So then Motor Daddy, I have shown you how you can use clocks and metre sticks inside the train to measure the speeds of the light beams reaching z and x relative to the train, and use that info to calculate the postulated speed of the train through "space", getting the same value both times. Do you agree?
Mr. Motor Daddy, Oh, I've played your game before. When you cannot "reel someone in" to you inane "non-theory of relativity", you resort to name calling and hissy-fits and then you"cut bait" and run off.
Earlier, when I mentioned my association with Sylvania/DARCOM/TECOM/GPS, you claimed that I was "part of the problem" and referred to GPS constantly updating as proof of the failure of the currently accepted "theory of relativity".
When I responded with an intelligent and truthful response that shot down any argument that you could bait me into - you ignored it and moved along.
Motor Daddy, I do not mind being the dmoe - you fail miserably at even beginning to understand what dmoe actually means - not nearly as much as you fail to understand "relativity", I must add.
Heck, from everything of yours I have read (unlike you, I do actually read and even re-read posts!) and re-read, I am not entirely convinced that you even fully understand the word "relative".

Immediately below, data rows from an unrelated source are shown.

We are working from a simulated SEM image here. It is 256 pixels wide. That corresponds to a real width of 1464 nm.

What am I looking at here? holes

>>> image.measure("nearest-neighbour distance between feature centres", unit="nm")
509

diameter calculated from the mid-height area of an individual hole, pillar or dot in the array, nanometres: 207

I am sorry, but open discussions and the sharing of knowledge, is not what you are offering - and you always eventually show just that.
If you ever own up to that fact, your understanding of everything will only increase, and then maybe, just maybe YOU will be able to really ADD SOMETHING to any discussion - even possibly one on relativity.
Until then, I am more than happy to "commentate play by play".
Still, dmoe
Motor Daddy
Valued Senior Member
Oh golly gee! I tell you how to do it, and then you all of a sudden calculate the velocity of the box from within the box, which nobody has ever done before! You're amazing! Praise you for being the first person in the history of the world to calculate the velocity of the box from within the box!!!! Praise the Lord!! You did it!!!! (rolls eyes!)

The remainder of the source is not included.